Paris, France | Mar 8, 2019

CGG (ISIN: FR0013181864 – NYSE: CGG), world leader in Geoscience, announced today its 2018 fourth quarter and full-year unaudited results.

From Q4 2018, CGG applied the following accounting changes:

  • Following the strategic plan announced on Nov. 7, 2018 and actions undertaken afterwards, Acquisition is accounted under IFRS 5 as discontinued operations and assets held for sale and therefore is no longer included in Sales, EBITDAs and Operating income;
  • In line with industry standards, CGG applied prospectively 4-year straight-line amortization for its Multi-Client library.

Q4 2018: Solid Sales and Positive Net Cash Flow at $21m

  • IFRS figures: revenue at $370m, OPINC at $(282)m
  • Segment revenue1 at $438m, up 21% year-on-year, driven by strong multi-client sales
  • Segment EBITDAs1 at $235m, up 44% year-on-year, a 54% margin
  • Segment operating income1 at $10m, impacted by $(94)m additional straight-line amortization in Multi-Client due to change in estimate

Q4 P&L Impacts of the 2021 Strategic Roadmap and Other NRC

  • Group net income of $(790)m, impacted by:
    • Non-cash impairment charges of $(240)m, mainly linked to US Gulf of Mexico StagSeis data library of $(197)m, and Sercel inventory provision of $(30)m
    • Discontinued operations net loss of $(488)m, including $(263)m provisions and $(139)m non-cash impairments associated with Acquisition exit, in line with November 7, 2018 strategic announcements

FY 2018: Strong Revenue Growth and Positive Segment FCF at $134m

  • IFRS figures: revenue at $1,194m, OPINC at $(180)m, Group net income at $(96)m
  • Segment revenue1 at $1,227m, up 19%
  • Segment EBITDAs1 at $556m, up 28%, a 45% margin
  • Segment operating income1 at $142m, versus $48m last year
  • Net debt of $733m and liquidity of $434m at year-end with net cash flow of $(124)m. Leverage ratio at 1.3x

2019 Outlook

  • Expected high single digit revenue growth in line with increase in E&P spending
  • Segment EBITDAs margin expected at c. 45%, depending on revenue mix
  • Segment operating income in the range of $75-125m, including multi-client amortization of $(365)-(385)m
  • Total capex in the range of $330m-365m with multi-client cash capex at $250-275m, with a cash prefunding rate above 70%, and Industrial and R&D capex at $80-90m
  • Higher cash generation, with segment FCF in the range of $175-200m

1Segment figures presented before IFRS 15 and Non-Recurring Charges (NRC)

Commenting on these results, Sophie Zurquiyah, CGG CEO, said:“As the market continues its gradual recovery, CGG in its new profile delivered excellent 2018 operating results, which were above expectations. Our Geoscience, Multi-Client and Equipment businesses generated $134m of segment free cash flow validating our strategic decision to refocus the Company on its high value-add and profitable businesses.

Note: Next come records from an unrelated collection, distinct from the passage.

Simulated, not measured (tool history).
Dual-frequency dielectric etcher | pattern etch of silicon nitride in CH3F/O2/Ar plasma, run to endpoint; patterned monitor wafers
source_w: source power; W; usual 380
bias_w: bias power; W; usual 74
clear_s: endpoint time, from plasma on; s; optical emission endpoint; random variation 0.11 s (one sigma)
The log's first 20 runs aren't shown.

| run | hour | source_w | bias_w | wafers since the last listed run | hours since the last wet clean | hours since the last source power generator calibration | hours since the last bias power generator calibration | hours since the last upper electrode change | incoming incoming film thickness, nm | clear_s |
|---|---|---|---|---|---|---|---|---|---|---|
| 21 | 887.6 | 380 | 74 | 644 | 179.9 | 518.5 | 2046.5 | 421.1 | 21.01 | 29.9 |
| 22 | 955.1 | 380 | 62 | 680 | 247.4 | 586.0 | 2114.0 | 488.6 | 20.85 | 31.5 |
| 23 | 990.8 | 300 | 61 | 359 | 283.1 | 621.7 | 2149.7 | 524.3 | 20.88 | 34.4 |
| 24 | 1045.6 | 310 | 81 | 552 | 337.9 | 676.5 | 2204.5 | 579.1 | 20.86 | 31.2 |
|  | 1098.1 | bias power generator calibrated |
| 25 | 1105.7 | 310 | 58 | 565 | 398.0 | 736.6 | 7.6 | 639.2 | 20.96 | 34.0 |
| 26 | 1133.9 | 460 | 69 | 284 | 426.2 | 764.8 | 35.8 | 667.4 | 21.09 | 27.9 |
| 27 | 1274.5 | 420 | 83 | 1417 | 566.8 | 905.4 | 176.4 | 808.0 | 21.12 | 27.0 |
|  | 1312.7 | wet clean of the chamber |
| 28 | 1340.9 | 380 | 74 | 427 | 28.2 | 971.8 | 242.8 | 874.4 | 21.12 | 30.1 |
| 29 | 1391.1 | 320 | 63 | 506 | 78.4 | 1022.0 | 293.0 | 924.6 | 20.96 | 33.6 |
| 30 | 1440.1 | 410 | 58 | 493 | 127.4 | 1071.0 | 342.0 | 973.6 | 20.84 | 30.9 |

CGG enjoys a leading technology position in Geoscience and Equipment, and as a result of our sustained investments in R&D during the downturn, we anticipate a solid pipeline of new products and innovative solutions to continue to generate strong returns in 2019 and beyond. As we enter 2019, we expect the Group to grow in line with market trends and remain focused on generating cash and are on track to deliver our 2021 plan.”

Impacts from changes of profile and in accounting methods:

Discontinued operations

Following the strategic plan announced on Nov. 7, 2018 and actions undertaken afterwards, Contractual Data Acquisition is accounted under IFRS 5 as discontinued operations and ‘assets held for sale’ and therefore is no longer included in Sales, EBITDAs, operating income and free cash flow. Previous periods have been restated accordingly for P&L and cash-flow statements (but not for the balance sheet).

Implementation of the CGG 2021 strategic plan must comply with the undertakings and requirements in the CGG safeguard plan and other applicable local legal requirements.

Change in Multi-Client four-year straight line amortization estimate

In line with industry standards, CGG applied prospectively a 4 year straight-line amortization for its Multi-Client library starting October 1, 2018. Total impact was an additional charge of $(94) million in Q4 2018, including $(57) million for the full amortization of surveys older than 4 years.

IFRS 15

CGG implemented IFRS 15 on January 1, 2018 with a modified retrospective application. The only change compared to Group historical practices is related to multi-clients prefunding revenues. These prefunding revenues are recorded at delivery of the final data while they were historically recorded based on percentage of completion. For internal reporting purposes, CGG continues using historical method with prefunding revenues recorded based on percentage of completion.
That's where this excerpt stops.